Amazon being hit by climate chaos

Global warming suspected cause of floods, drought

Farmer Nelci de Fatima Goncalves pulls a cow across a cracked field caused by a drought May 9 in Passo Fundo, Rio Grande do Sul, Brazil. Southern Brazilian states far from the Amazon have suffered from an extended drought, caused by La Nina, a periodic cooling of waters in the Pacific Ocean, while across the Amazon basin, river dwellers are trying to stay above rising floodwaters that have killed 44 people and left 376,000 homeless.

? Across the Amazon basin, river dwellers are adding new floors to their stilt houses, trying to stay above rising floodwaters that have killed 44 people and left 376,000 homeless.

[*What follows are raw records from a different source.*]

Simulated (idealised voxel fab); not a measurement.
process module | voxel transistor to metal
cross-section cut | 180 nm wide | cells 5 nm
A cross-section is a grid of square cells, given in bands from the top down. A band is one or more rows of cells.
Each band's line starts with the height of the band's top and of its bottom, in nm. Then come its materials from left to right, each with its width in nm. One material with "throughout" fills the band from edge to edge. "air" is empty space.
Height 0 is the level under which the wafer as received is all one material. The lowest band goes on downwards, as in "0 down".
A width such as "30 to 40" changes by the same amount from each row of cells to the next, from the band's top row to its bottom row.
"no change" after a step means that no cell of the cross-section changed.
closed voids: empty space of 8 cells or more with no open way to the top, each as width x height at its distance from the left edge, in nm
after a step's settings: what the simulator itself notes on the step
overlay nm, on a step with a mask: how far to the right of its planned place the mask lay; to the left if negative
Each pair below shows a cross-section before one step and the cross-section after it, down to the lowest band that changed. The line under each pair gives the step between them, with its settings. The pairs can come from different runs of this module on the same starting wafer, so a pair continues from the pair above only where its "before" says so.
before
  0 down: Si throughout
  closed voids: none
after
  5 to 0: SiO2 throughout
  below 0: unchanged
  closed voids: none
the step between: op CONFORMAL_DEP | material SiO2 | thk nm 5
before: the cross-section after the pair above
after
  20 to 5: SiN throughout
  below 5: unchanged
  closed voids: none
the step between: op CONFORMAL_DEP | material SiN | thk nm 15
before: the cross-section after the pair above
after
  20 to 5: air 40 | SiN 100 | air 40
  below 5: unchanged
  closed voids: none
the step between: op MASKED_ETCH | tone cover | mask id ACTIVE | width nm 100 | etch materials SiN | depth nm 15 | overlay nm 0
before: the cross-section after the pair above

Flooding is common in the world’s largest remaining tropical wilderness, but this year the waters rose higher and stayed longer than they have in decades, leaving fruit trees entirely submerged. Only four years ago, the same communities suffered an unprecedented drought that ruined crops and left mounds of river fish flapping and rotting in the mud.

Experts suspect global warming may be driving wild climate swings that appear to be punishing the Amazon with increasing frequency.

It’s “the $1 million dollar question,” says Carlos Nobre, a climatologist with Brazil’s National Institute for Space Research.

While a definitive answer will take years of careful study, climatologists say the world should expect more extreme weather in the years ahead. Already, what happens in the Amazon could be affecting rainfall elsewhere, from Brazil’s agricultural heartland to the U.S. grainbelt, as rising ocean temperatures and rain forest destruction cause shifts in global climate patterns.

“It’s important to note that it’s likely that these types of record-breaking climate events will become more and more frequent in the near future,” Nobre said. “So we all have to brace for more extreme climate in the near future: It’s not for the next generation.”

The immediate cause of the unusually heavy rains across northern Brazil is an Atlantic Ocean weather system that usually moves on in March, but stayed put until May this year.

Almost simultaneously, southern Brazilian states far from the Amazon have suffered from an extended drought, caused by La Nina — a periodic cooling of waters in the Pacific Ocean. And La Nina alternates with El Nino, a heating up of Pacific waters that is blamed for catastrophic forest fires plaguing the Amazon in recent years.

“Something is telling us to us to be more careful with the planet. Changes are happening around the world, and we’re seeing them as well in Brazil,” President Luiz Inacio Lula da Silva said this month on his radio program.

Brazil’s government approved $440 million in emergency funding in response to the northern floods and southern drought.

The drought is pushing up international commodity prices for soy, used worldwide as animal feed and as a key additive in cereal, pasta and other processed foods. And the floods forced the planet’s largest iron ore producer to shut down a key export railway for a week, slowing overseas shipments of the raw ingredient for steel.

“I think we should be preparing for this to become more the norm, and there’s a need to look at what the future Amazon will look like,” said Daniel Nepstad, a tropical forest ecologist and chief program officer for the Gordon and Betty Moore Foundation’s environmental conservation program.

It is already grim for the poorest Amazon residents, the “ribeirinhos” (riverbank dwellers in Portuguese), many of whose families were drawn to the spongy land by the 19th-century world rubber boom and have eked out a living since then.

The ribeirinhos are used to the rivers’ rise and fall, and time their harvests to coincide with the end of the wet season, but this year the rains just didn’t let up as they usually do in April. Their bananas, beans, corn, manioc and watermelons lie ruined under the muddy water.

“Most people lost their crops and their cows, and the only thing they have left is their children and their homes,” said Dorothea de Araujo, the Amazon operations manager for the international aid group World Vision, after touring an area where thousands were affected. “They want to rebuild, but they are scared of what will happen in the future.”

The government is giving lumber seized from illegal Amazon loggers to the ribeirinhos so they can build their shacks higher.